BHP Billiton may simply be talking their book, but they don’t seem too worried about iron ore prices during their annual contract negotiations with China.
If anything, BHP sees contracted prices increasing by as much as 100% since spot prices are high and (they believe) will be perceived as sustainable.
“For iron ore, coking coal, the prices that we get today were settled at the depth of the economic crisis so I think there’s probably a good chance that they will go up from where they are today,” Kloppers told the Australian Broadcasting Corporation (ABC).
“One must remember what the benchmark price is. Once a year people sit down and they try and discover the forward price for the next 12 months, which is set by the supply and demand that they anticipate for the next 12 months. That’s how it’s always worked,” Kloppers said.
“So as they sit down this time, it’s a difficult job because there’s a lot of volatility, but they have to discover the forward price. But they are in luck. They have this market, the traded market, on which over 70 per cent of the iron ore in China is already traded. And where there is a forward price visible.

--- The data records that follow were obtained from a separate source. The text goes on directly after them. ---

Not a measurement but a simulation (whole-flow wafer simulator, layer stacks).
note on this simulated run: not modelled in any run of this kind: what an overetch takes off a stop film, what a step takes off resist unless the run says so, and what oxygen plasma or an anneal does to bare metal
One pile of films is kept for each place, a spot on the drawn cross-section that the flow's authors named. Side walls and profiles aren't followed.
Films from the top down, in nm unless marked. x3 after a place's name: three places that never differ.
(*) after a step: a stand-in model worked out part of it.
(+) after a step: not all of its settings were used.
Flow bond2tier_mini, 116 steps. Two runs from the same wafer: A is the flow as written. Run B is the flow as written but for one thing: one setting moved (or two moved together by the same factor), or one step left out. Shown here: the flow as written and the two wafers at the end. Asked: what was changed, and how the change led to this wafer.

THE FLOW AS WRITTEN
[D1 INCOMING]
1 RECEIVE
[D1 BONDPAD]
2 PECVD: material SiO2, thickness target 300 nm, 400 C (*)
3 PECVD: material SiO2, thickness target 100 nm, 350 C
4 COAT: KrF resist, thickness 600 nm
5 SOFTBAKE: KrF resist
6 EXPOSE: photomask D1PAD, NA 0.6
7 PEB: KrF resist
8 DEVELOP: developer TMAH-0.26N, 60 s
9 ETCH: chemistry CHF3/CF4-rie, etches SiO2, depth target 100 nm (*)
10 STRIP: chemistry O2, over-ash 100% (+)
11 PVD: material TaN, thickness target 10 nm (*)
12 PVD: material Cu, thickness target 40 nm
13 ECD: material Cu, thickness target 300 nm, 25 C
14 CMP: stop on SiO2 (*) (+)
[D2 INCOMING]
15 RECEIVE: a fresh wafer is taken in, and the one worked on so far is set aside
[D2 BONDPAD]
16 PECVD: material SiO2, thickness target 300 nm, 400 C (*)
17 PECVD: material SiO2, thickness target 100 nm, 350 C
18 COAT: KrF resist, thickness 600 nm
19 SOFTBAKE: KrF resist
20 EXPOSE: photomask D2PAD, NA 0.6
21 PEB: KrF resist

“And that price is roughly 100 per cent above where today’s price is.”
Everything BHP says needs to be taken with a grain of salt given that they are in the negotiation process, yet if contracted iron ore prices could deliver according to BHP’s stated expectations, it could mean that Chinese companies remain extremely optimistic in regards to the sustainability of domestic growth they see. Thus keep an eye on this space to get a feel of Chinese sentiment.